The just-passed holiday of Sukkot had something of a mournful edge this year because the Oct. 7 Hamas massacre had happened at the tail end of the holiday last year. But this year added a note of sadness all its own with the death on Oct. 18 of Yehuda Bauer, a founding father of Holocaust historians who had fled Prague just as the Nazis had begun swallowing Czechoslovakia. His family made it to Palestine in 1939.

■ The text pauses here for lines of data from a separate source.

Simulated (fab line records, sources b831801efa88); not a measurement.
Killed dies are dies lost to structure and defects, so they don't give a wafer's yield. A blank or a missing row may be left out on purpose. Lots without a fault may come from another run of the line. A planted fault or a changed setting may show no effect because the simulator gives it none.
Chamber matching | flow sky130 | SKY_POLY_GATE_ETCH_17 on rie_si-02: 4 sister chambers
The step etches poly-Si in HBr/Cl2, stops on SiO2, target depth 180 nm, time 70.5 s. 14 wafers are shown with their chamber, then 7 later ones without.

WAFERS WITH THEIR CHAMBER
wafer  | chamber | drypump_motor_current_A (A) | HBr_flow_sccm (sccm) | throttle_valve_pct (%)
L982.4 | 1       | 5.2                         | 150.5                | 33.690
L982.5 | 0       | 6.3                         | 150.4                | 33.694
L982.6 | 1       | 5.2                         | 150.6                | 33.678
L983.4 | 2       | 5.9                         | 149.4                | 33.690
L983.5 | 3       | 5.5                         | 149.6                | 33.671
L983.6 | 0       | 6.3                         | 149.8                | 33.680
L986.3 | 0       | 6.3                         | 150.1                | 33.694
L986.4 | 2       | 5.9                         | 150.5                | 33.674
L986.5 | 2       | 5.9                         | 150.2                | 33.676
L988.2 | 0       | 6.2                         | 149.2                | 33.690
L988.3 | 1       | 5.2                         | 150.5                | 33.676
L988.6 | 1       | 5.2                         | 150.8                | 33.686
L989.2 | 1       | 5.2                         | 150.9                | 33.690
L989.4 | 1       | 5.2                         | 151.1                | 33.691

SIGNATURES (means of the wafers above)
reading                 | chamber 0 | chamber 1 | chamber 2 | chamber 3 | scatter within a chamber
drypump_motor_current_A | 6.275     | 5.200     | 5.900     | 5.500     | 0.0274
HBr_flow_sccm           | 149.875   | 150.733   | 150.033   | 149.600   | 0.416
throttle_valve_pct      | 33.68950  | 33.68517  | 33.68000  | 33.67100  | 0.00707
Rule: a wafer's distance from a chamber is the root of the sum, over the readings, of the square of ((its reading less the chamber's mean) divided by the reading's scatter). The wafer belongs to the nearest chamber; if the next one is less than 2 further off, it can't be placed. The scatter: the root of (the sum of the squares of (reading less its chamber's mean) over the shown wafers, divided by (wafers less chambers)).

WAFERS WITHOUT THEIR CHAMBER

Yesterday, Haaretz published what it said was the self-eulogy Bauer left behind before he died. Apparently the historian wanted to have the last word on his own story. Some of it is modest—his students “may have absorbed some of what I tried to teach them, and perhaps a little more,” he wrote. And some of it is unabashedly proud—“I have met prime ministers, kings, presidents, I made great speeches, because I had the gift of gab, as is evidenced by this eulogy.” But it’s funny, and that itself is revealing. A Holocaust survivor who spends his life excavating the details of the Holocaust can’t live to 98 without a sense of humor.

The obituaries and remembrances continue to trickle out, and on Tuesday the UK Telegraph published one of the best so far. Bauer wrote dozens of books in his career, but two of his insights remain of monumental importance today. The first:

“[Bauer] held that, although there had been other genocides, the Holocaust was unique and distinct. This was, first, because of its global scope — the plan to annihilate every Jew, everywhere; second, because of its ideology in that, unlike other mass killings, which were often pragmatic in nature, the Holocaust was a burden on the German people, who could have used the Jews as slaves, but instead chose to exterminate them.”

And the second:

“Bauer’s contribution to Holocaust studies went beyond academia. In 1998, with European heads of state, Bauer was instrumental in setting up the International Holocaust Remembrance Alliance (IHRA), a coalition of more than 35 countries that requires its members to devote government funding to education and commemoration.

“With the IHRA, Bauer also helped establish the ‘working definition’ of anti-Semitism, which many governments and organizations use to help define hate crimes and discrimination against Jews.”

Those two points have, in the wake of Oct. 7 and the ensuing war, been at the center of much of the debate about anti-Semitism. And they come to us from one of the most important historians of the 20th century, a man who all but created the discipline of Holocaust history.

The IHRA definition of anti-Semitism has become controversial because it holds that certain types of rhetoric about Israel can cross the line into anti-Semitism. On both the left and the right, critics warn that wide adoption of the IHRA definition will necessitate the suppression of speech about Israeli policy, but that is often a bad-faith excuse to smuggle anti-Semitism into mainstream narratives under the guise of criticism of Israel. The lesson from Yehuda Bauer’s life is that you look the world squarely in the face and don’t pretend you can’t see what’s there. We cannot discard the definition of anti-Semitism because anti-Semites don’t like being called out.

The distinctiveness of the Holocaust, meanwhile, should inform our discourse far more than it does. The Holocaust was unique because anti-Semitism is a uniquely powerful and socially disfiguring force. Bauer’s scholarship, then, completely discredits the halfhearted approaches to countering Jew-hate that are so popular in the modern West, such as pairing anti-Semitism with Islamophobia, adding anti-Semitism to DEI or other race-bias trainings or sensitivity workshops. Anti-Semitism is more resistant to traditional anti-racism tactics and the consequences of failing to contain its spread are limitless.

Finally, the popularization of the argument (especially in progressive intellectual circles) that the Jews were first the victims and then the victimizers of the same Hitlerite program of annihilation is a sign of how thorough ignorance and bigotry have colonized the minds of those who call themselves educators and students. Comparing Israel to Nazi Germany is not an opinion or a theory or a thought experiment, it is just a lie, and a dangerous and destabilizing one at that. Bauer looked back into the abyss from which he escaped so that we would know the truth, and we do. We should never pretend otherwise.